About twelve o’clock, Cumberland’s approaching army appeared at a distance of about two miles and a half. When the Duke perceived that the Prince’s army was prepared to give him battle, he halted and deployed his troops for action.

The Duke’s force amounted to about 8800 men. His first line consisted of six regiments of infantry; on the right were the Royal Scots (St. Clair’s), on their left Cholmondeley’s, Price’s, the Scots Fusiliers (Campell’s), Munro’s, and Barrel’s. The second line consisted of Howard’s, Flemings, Ligonier’s, Bligh’s, Sempill’s, and Wolfe’s. In the reserve were Blankeney’s, Battereau’s, and Pulteney’s. The Duke of Kingston’s Light Horse and a squadron of Cobham’s dragoons were placed on the right of the first line; Lord Mark Kerr’s regiment of dragoons and two squadrons of Cobham’s on the left. In this order the army advanced to within six hundred paces of the enemy. Two six-pounders were placed between each regiment of the front line, six more guns were with the second line. The ground was so soft in some places that during the advance some of the artillery horses stuck, but the guns were extricated by means of drag-ropes. As soon as firm ground was reached, artillery fire was opened. It was now about one o’clock. The fire was returned by the artillery of the Jacobites, who had a few guns posted on their flanks and in their centre. The Royal artillery, which was commanded by Lieutenant-Colonel Belford, was well served, and did terrible execution. The guns of the Jacobites, on the other hand, served as they were by untrained gunners, had little effect; they were laid high, and their shot passed harmlessly over the heads of the Royal troops.

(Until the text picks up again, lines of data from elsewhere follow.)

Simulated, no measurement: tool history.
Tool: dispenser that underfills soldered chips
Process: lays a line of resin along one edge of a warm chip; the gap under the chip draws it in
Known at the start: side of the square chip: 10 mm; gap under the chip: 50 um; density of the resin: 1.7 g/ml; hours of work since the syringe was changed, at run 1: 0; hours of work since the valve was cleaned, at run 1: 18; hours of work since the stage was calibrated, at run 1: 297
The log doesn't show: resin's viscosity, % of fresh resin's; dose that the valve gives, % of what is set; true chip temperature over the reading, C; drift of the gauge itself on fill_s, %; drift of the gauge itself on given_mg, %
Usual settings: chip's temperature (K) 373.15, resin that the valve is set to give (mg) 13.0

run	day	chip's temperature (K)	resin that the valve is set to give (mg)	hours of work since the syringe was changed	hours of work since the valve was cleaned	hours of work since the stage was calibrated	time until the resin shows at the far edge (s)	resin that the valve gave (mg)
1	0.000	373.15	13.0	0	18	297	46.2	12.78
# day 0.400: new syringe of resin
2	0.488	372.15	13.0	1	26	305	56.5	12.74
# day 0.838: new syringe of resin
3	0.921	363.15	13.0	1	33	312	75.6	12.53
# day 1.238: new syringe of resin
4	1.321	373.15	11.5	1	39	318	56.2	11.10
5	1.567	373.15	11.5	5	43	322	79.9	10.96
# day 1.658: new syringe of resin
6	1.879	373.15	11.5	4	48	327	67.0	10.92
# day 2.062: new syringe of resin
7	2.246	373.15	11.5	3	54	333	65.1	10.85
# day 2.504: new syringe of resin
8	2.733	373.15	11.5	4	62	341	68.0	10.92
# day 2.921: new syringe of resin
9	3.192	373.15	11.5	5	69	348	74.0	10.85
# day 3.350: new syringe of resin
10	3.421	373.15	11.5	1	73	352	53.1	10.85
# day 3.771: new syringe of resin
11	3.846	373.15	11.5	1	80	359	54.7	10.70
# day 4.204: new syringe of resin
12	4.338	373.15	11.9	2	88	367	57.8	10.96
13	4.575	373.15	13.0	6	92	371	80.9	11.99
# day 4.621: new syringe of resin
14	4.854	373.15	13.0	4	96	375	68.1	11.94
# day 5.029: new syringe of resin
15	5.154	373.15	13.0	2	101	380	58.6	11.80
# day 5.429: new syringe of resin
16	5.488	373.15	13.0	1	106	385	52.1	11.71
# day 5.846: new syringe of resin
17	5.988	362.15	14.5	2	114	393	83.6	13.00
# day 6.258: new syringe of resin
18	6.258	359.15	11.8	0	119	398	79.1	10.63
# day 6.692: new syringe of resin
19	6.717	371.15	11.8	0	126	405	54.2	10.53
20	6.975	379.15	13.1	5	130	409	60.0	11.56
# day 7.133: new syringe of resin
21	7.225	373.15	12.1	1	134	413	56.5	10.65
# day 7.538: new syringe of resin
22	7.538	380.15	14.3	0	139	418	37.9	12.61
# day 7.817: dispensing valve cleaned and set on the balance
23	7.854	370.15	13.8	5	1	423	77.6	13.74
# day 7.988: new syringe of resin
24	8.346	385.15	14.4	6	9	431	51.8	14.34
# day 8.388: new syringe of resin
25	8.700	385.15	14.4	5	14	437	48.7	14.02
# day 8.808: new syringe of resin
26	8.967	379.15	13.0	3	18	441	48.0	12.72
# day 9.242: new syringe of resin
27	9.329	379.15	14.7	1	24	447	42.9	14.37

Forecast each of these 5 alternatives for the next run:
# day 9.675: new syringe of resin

The artillery duel lasted nearly an hour. While it continued, Cumberland made some changes in the disposition of his army. Wolfe’s regiment, which stood on the left of the second line, was moved up to the left of the first line and then wheeled to the right (en potence, as it was called), so as to flank the Jacobite attack. At the same time, Pulteney’s regiment was brought up from the reserve to the right of the first line, and Battereau’s to the right of the second. The Duke then placed himself between the first and second lines, in front of Howard’s regiment. Charles, with the group of officers who surrounded him, at length attracted the notice of Cumberland’s artillery, and became a mark for its fire. One of his servants was killed; he himself had a narrow escape.

The Highlanders, waiting impatiently for the order to charge, were now beginning to get out of hand. Charles sent an order to Lord George Murray to advance, but the order was never received, as the officer who carried it was killed on his way by a cannon ball. Lochiel spoke to Lord George, and represented to him the necessity of attacking immediately. As they were speaking, the MacIntoshes broke out of the centre of the line, and advanced against the regiment opposite to them. A general advance was then ordered. The clansmen rushed forward with a shout through a storm of grape and musketry. As they passed Wolfe’s regiment, it poured its fire into their right flank, but they rushed on undaunted and attacked Barrel’s and Munro’s. Both battalions broke; two guns were captured; it looked for a moment as if Prestonpans were to be repeated. But the second line stood firm. Sempill’s regiment, which received the brunt of the attack, was drawn up as to receive cavalry – three deep, the front rank kneeling, the second bending forward, the third standing upright. The Highland attack, now broken and disordered, was received with a tremendous fire; the assailants fell in heaps in front of the bayonets; at last the survivors retreated in confusion. Bligh’s regiment was equally successful in repelling the attack of the centre. On the left the attack of the Jacobites was comparatively feeble. There is a well-known story to the effect that the Macdonalds  refused to take part in the fight, because they felt their honour insulted by being placed on the left of the line. [As to this story, see Johnstone’s Memoirs, p. 144, note.] It is said that the Duke of Perth entreated them in vain to advance, and told them that if they behaved with their usual valour they would make a right of the left, and he would call himself Macdonald; and that Keppoch rushed forward calling on them to follow him, and exclaiming, “My God! Have the children of my tribe forsaken me?” Be this as it may, they never crossed swords with the enemy, and, when the right and centre of the Prince’s army retreated, they joined in the flight.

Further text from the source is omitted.